Air India plans to focus on the GCC (Gulf Cooperation Council) and the South Asian markets where the airline sees growth potential amid a slowdown in demand and economic growth across other parts of the world.

Pankaj Srivastava, commercial director and board member at Air India, said the airline plans to increase flights and capacity to markets such as Sri Lanka, Nepal, Bangladesh, Maldives, Myanmar, Tokyo, Hong Kong, as well as Sydney and Melbourne.

“The Gulf is a very important region for us, so we are substituting smaller aircraft with larger aircraft. In Bangkok and Singapore we’re poised to grow. We are also increasing flights into South Asian subcontinent, we are increasing flights into South East Asia, so within this part of the region, Air India is growing and that remains our focus,” he said.

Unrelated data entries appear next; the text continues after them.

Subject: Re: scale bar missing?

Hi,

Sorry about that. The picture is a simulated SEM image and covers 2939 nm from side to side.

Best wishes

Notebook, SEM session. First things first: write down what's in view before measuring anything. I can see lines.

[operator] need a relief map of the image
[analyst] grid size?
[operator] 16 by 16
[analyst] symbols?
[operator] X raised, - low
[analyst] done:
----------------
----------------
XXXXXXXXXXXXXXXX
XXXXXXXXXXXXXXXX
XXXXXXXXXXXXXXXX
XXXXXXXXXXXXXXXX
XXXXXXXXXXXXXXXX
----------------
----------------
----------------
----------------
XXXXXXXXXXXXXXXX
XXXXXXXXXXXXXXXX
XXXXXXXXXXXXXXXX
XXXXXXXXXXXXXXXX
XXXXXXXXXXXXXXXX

Srivastava was speaking on Thursday in Dubai as Air India marked the arrival of its first Boeing 787 Dreamliner to operate between Kochi in Kerala and Dubai. The flight is Air India’s second Dreamliner service connecting India and Dubai, as the airline already operates a Dreamliner on the Delhi-Dubai route.

Air India is also planning to capitalise on demand and economic growth in the Indian market by adding new aircraft to its fleet and adding new routes to its network in 2017. Srivastava said the carrier plans to add four more Dreamliners by the end of this year, and three Boeing 777-300ERs by the middle of next year.

“All of us [Indian carriers] are adding capacities. We already have 23 Dreamliners that joined our fleet. We are also proposing to take five wide-body aircraft on lease, and work has already started on that.

“On the domestic side, we have already placed an order for 29 leased aircraft of Airbus 320. The deliveries of those 29 will start by the end of this month, so we’re keeping pace because no airline in India would like to lose out on the growth story,” Srivastava said.

The increase in capacity comes at a time when many airlines around the world, including those as large as Emirates, are struggling with lower demand on the back of currency fluctuations, slower global economic growth and lower consumer spending.

But in India, where the economic growth rate is just below 7 per cent, this is not the case.

“As far as currency fluctuations are concerned, this has affected Air India as well. But in terms of demand, India is growing very rapidly. We showed over 20 per cent of growth in the domestic market last year, so we expect similar growth percentages this year, too,” Srivastava told Gulf News. “The fact is we have a population of 1.2 billion, and less than two per cent of that population flies, so if that two per cent becomes three per cent, you can imagine how many more aircraft Indian civil aviation will require,”

Asked whether growing trends of protectionism in the US and Europe could slow down such growth, Srivastava said India was quite buffered and isolated from that as demand stems from its own large population.